Funter Bay History: Aids to Navigation

Several navigational aids exist in and around Funter Bay to guide vessels entering and traversing the area. These include the Clear Point light, the “Green Can”, and the Naked Island light, as well as some informal private markers and buoys.

Green Can chart

Prior to establishment of lights and buoys, navigators relied on written descriptions of which course to take based on local landmarks, such as these published in the 1891 Pacific Coast Pilot:

1891 Sailing Directions

The “Green Can” buoy near the entrance (Marking Curlew Reef) was the first official navigation marker in Funter Bay. It was originally a Black Can when installed in 1906. It was located slightly to the NE from the current Green Can. This buoy indicates that vessels should pass to the right when entering (keeping the buoy off the Port side) to avoid the reef off Bare Island.

1906 Can

cans

The Naked Island light was established in May 1915, as described below:

naked

Naked2
Naked Island Light. Photo from Alaska Shorezone project, used as public domain.

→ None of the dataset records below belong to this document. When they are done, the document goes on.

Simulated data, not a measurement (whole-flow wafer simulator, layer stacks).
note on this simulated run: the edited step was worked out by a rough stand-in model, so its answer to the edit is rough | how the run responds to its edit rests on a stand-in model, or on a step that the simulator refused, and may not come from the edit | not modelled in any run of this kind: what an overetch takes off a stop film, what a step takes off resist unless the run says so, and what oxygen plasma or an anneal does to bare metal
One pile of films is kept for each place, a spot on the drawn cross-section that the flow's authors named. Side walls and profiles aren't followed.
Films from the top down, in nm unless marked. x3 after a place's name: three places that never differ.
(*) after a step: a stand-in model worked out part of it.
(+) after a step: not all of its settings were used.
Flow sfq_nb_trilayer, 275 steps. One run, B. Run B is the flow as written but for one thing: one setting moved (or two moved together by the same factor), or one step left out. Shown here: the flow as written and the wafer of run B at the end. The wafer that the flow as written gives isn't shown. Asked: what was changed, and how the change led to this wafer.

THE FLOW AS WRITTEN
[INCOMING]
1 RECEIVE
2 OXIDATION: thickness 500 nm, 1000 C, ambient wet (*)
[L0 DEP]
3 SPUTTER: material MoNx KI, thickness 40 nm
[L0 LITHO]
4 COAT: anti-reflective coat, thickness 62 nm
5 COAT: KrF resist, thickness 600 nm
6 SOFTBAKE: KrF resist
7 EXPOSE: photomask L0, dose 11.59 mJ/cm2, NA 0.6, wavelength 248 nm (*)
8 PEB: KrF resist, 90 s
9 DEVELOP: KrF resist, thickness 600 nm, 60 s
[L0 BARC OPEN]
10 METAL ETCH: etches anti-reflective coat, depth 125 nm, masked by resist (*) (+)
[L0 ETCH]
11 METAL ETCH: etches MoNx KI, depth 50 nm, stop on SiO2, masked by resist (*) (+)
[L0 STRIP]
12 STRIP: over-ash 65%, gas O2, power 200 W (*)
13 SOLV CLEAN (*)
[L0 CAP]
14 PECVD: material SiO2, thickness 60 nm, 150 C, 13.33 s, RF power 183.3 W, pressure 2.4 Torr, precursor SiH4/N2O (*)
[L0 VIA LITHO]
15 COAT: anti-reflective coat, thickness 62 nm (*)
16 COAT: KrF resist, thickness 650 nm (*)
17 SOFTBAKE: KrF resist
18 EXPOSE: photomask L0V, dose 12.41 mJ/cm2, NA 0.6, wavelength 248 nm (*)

The Clear Point light was established in August of 1915, and consisted of a flashing white light of 15 candlepower, with “flash 0.2 second, eclipsed 1.8 seconds”, installed in a “small white house on Clear Point, northern side of the entrance to Funter Bay”.

1934 Survey of Clear Point Lighthouse Reserve:
Clear Point Lighthouse Survey

Modern Clear Point Light:
Clear Point
Photo from Alaska Shorezone project, used as public domain. 

The descriptions of both lights resemble the one seen below (from nearby Point Retreat):

pointretreatMinor
Public Domain photo from US Coast Guard

Both were originally listed as acetylene gas lights, some information on such lights can be found here. Devices invented early in the 20th century allowed gas lights to flash automatically at night and shut off during the day through use of a heat-operated “sun valve”. Early acetylene lights used calcium carbide with a water drip system to generate the gas, similar to a miner’s headlamp, as it was considered unsafe to compress acetylene. Later systems used compressed storage tanks after the technology had improved.

gas lantern 3

Solar panels and batteries began replacing gas lights in navigational aids in the 1950s, although some lighthouses and beacons used acetylene into the 90s. Based on the changed notation on charts, Naked Island’s light seems to have been upgraded around 1971, and Clear Point around 1974.

Color tests in 1979 proved that green-colored buoys were more visible that traditional black cans. The can at Curlew Ledge changed color between 1978 and 1987 according to navigational charts.

can2

Modern charts describe the Clear Point light as green with a 2.5 second period, 16ft above mean sea level on a platform marked “1″. The Naked Island light is noted as being 44′ above sea level with a 6-second period, not numbered. The Green Can is marked with a number “3″. The original Black Can was in almost the same location and was first marked “2″, and is shown on later charts marked “1″ No marker numbered “2″ is nearby presently.

Buoys and lights were initially installed and maintained by the US Lighthouse Commission, today they are under the jurisdiction of the US Coast Guard. Special buoy tender vessels provide regular maintenance to these navigational aids.

The closest manned light station was the Point Retreat Lighthouse at the Northern tip of Admiralty Island. Initially completed in 1904, it was later unmanned and downgraded in 1917, then rebuilt and re-manned in 1924, then automated again in 1973. It is now privately owned and there are plans to make it a museum and B&B.

Private navigation markers are sometimes placed on rocks, reefs, wreckage, or other obstructions, and are not consistently styled or maintained. The most common is a stick or pipe which protrudes above the water surface at high tide, marking a submerged object which could endanger a boat. Small buoys may also be anchored to such obstructions, although they tend to become covered with barnacles and sink after a few years if not maintained.

Below is a pole marking the old tugboat propeller in our front yard, at high tide the water would often cover the propeller, hiding it from skiffs and planes coming ashore. The pole was a popular perch for birds, especially kingfishers.
stick

And occasionally you’d get an “aid to navigation” that was completely out of place but still appropriate, such as a float buoy used as a trail marker on land:

OLYMPUS DIGITAL CAMERA

One Response to Funter Bay History: Aids to Navigation

  1. Sudie Burnham says:

    I love this yellow buoy, Rich put it up for Luisa to find her way to our cabin.